The offering focuses on non-US firms that score well on balance-sheet strength, profitability, and management quality. Idea generation relies on this team's global sector specialists, who scour the best ideas from J.P. Morgan's vast regional equity research teams, which cover approximately 2,500 stocks around the world, by viewing their research with a global lens. The global specialists ultimately rank stocks from A to C, with A representing their highest-conviction bets, a framework that helps form position-sizing decisions. The team is long-term-oriented—it sets five-year expected return targets—so it's no surprise that annual portfolio turnover trends around 30%. While management is willing to pay up for some growth-oriented opportunities, valuation is an important consideration as well. As a result, the portfolio is well-balanced from a style perspective, hence why it has historically landed in the core portion of the style box.
This best-ideas portfolio is fairly concentrated, comprising 40 to 50 stocks, although individual holdings are still typically capped at 5%. Management wants stock selection to drive returns, and while sector and country bets can deviate up to 20 percentage points relative to the MSCI ACWI ex USA Index, full use of that flexibility has been rare in practice.
JPMorgan International Focus shares many traits with its more diversified sibling JPMorgan International Equity, but there are some differences. International Focus is benchmarked to the broader MSCI ACWI ex USA category index (which includes emerging markets), but International Equity is benchmarked to the MSCI EAFE Index, which excludes emerging markets. As of December 2023, International Focus' 12% emerging-markets exposure was well above International Equity's 1% but still represented a sizable underweight compared with the category index's 19%. The MSCI EAFE Index also excludes Canada, so International Equity won’t own Canadian stocks, but they can be owned in International Focus. As of December 2023, International Focus had 4% allocated to Canada, less than the category index's 8%.

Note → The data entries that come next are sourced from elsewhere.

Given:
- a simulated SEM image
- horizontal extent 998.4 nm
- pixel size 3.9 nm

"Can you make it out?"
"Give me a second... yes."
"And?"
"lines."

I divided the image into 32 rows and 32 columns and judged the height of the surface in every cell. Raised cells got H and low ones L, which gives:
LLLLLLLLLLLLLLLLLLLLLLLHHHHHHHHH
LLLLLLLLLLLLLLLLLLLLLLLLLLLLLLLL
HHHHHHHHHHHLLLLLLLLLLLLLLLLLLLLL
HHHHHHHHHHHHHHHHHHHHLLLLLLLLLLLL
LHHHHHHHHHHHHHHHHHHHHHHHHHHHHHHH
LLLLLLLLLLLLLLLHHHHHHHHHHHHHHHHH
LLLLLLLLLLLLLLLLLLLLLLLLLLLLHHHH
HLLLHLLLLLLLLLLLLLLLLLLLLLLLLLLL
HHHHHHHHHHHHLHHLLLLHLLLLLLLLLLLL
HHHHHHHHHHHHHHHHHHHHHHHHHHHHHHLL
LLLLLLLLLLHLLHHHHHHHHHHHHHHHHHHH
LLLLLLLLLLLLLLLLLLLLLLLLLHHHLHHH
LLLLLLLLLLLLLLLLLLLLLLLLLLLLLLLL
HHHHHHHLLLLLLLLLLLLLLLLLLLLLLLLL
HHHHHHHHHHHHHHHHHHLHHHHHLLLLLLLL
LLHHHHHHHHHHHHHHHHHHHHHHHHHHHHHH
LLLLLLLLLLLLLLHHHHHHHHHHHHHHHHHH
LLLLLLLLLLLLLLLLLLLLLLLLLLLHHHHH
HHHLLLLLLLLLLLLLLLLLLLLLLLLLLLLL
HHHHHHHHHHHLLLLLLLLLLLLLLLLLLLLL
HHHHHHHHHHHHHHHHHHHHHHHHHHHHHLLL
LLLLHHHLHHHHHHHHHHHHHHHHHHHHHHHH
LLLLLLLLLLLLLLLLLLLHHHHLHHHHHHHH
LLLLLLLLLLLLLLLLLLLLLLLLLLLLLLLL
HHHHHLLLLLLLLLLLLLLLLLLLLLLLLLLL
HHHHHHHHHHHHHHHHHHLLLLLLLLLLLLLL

Portfolio exposures reinforce that management is cognizant of balancing quality and valuation. Indeed, quality metrics like returns on invested capital have trended above the category index. At the same time, price multiples like price/earnings have typically been slightly higher than the category index over the years but well below the growth version of the index.
Japan has become a growing area of interest for the team, partially owing to improving corporate governance. The team added a handful of Japanese holdings since mid-2022 (through December 2023), including banking firm Mitsubishi UFJ Financial Group. That helps explain the portfolio’s Japan stake rising to 13% from 6% during the same period, now closely in line with the category index's 14%.